Michigan-based electric vehicle startup Bollinger has released a chassis cab variant of the Bollinger B2 electric utility vehicle, which it says will offer significant cost of ownership savings over a comparable internal combustion engine chassis cab truck.
The Bollinger B2 chassis cab is available in rear-wheel drive, dual rear-wheel-drive and all-wheel-drive variants. The rear-wheel-drive and dual rear-wheel-drive models have a maximum payload of 7,500 lbs, while the AWD model has a payload of 5,000 lbs. All versions have an estimated range of 200+ miles a maximum torque output of 850 pound-feet.
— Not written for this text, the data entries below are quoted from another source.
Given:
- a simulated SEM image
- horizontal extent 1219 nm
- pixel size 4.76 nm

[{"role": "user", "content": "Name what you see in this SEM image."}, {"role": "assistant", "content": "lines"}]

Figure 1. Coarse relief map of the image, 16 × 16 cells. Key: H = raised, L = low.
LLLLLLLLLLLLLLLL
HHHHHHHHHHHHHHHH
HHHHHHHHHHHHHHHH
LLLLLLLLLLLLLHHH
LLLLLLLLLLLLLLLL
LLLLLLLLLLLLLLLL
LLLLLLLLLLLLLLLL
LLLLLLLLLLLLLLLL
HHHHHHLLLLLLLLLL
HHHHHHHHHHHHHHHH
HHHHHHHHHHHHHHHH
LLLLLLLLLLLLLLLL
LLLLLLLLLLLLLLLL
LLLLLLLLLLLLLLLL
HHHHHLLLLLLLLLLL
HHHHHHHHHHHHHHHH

Bollinger chassis cab trucks come “upfitter and aftermarket ready,” and can be used as the basis for municipal fleet trucks, bucket trucks, box delivery trucks, tow trucks and even military service vehicles. The company says the trucks offer a ten-year cost of ownership savings of $27,060 over a comparable ICE chassis cab, factoring in a $12,400 battery replacement, annual electricity costs, maintenance and insurance. Pricing starts at $70,000 for the single rear-wheel-drive model and extends to $100,000 for the AWD model.
“Commercial fleets will be able to reduce their overall cost of operation while buying a truck designed, engineered, and built in the USA,” Bollinger says on its website. “The B2CC is an ideal option for municipalities, parks services, emergency response vehicles, airports, construction, landscaping, electricians, plumbers, security, non-tactical military, and more.”
The BrightDrop EV600 electric delivery van from General Motors will serve a similar purpose as the Bollinger B2 chassis cab, however it has more limited potential uses, as it has so far only been shown in a van body style. While it has yet to present an electric chassis cab truck, GM will likely be keeping a close eye on EVs like this as it prepares to release more battery-powered trucks and SUVs between now and 2025.
Automakers will also be eager to introduce more battery-powered fleet vehicles as the Biden Administration begins to enact its plan to replace the entire federal vehicle fleet with EVs, a move that could cost upwards of $20 billion. The federal vehicle fleet currently consists of over 645,000 vehicles, just 3,215 of which are battery-powered.